The talks were not well organised, poor speakers, bad sound system. Not even a list of speakers and the topic of their talk. Nothing more designed to bore the pants off you than a speaker reading from notes. If you know your subject you should be able to talk about it with enthusiasm. Nothing more annoying than a bad sound system, and speakers using it when they are far clearer and audible when they speak unaided. The slide projections were too small for the size of the room and washed out by bright sunlight outside as no one thought to draw the blinds.
Better facilities would have been available had the Parish Centre at St Nicolas Church in Guildford been used!
The worst speaker was an American who droned on from her script, made worse by the poor sound system. I had difficulty understanding a word she was saying and I was not the only one.
But, I always make the best of what is on offer and this what I gleaned from a variety of speakers.
Alice’s Adventures in Wonderland was originally for reading by friends and family. It was presented to Alice Liddell as Alice’s Adventures Under Ground, It was illustrated by Lewis Carroll. It was published by Macmillan (1865) illustrations by John Tenniel (who was a political cartoonist). It cost six shillings. Quite a high cost and a cheaper People’s Edition was published which remained in print until the 1960s.
When the copyright of the Mcmillan edition expired, rival publishers jumped on the Alice bandwagon, but they could not use the Tenniel illustrations which were still in copyright and so had alternative illustrations.

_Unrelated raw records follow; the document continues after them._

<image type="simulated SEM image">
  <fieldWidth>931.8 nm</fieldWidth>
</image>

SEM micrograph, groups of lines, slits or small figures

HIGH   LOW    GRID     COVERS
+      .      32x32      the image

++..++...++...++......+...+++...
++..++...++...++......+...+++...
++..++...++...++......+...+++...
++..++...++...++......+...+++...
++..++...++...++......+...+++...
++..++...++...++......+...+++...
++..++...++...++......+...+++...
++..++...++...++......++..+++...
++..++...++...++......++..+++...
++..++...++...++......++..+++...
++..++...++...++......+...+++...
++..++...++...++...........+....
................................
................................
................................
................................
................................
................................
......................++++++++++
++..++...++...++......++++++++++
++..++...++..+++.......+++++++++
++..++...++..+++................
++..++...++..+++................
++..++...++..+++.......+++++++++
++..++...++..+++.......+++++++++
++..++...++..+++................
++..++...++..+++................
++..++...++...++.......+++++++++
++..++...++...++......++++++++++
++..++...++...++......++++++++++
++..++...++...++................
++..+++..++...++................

Through the Looking-Glass was the sequel, again published by Mcmillan.
Alice in Wonderland, as it is commonly referred to, has never been out of print, and is the most widely published book after the Bible.
Lewis Carroll has introduced a number of words and phrases into the English language, for example ‘chortle’ and ‘curiouser and curiouser’. He invented portmanteau words, that is words derived from two or more existing words, for example mimsy from miserable and flimsy.
Whilst in common usage when I was young, I assume because used by older generations, the words and phrases have now all but disappeared from the English language, at least from common everyday use. The English language is poorer for their loss.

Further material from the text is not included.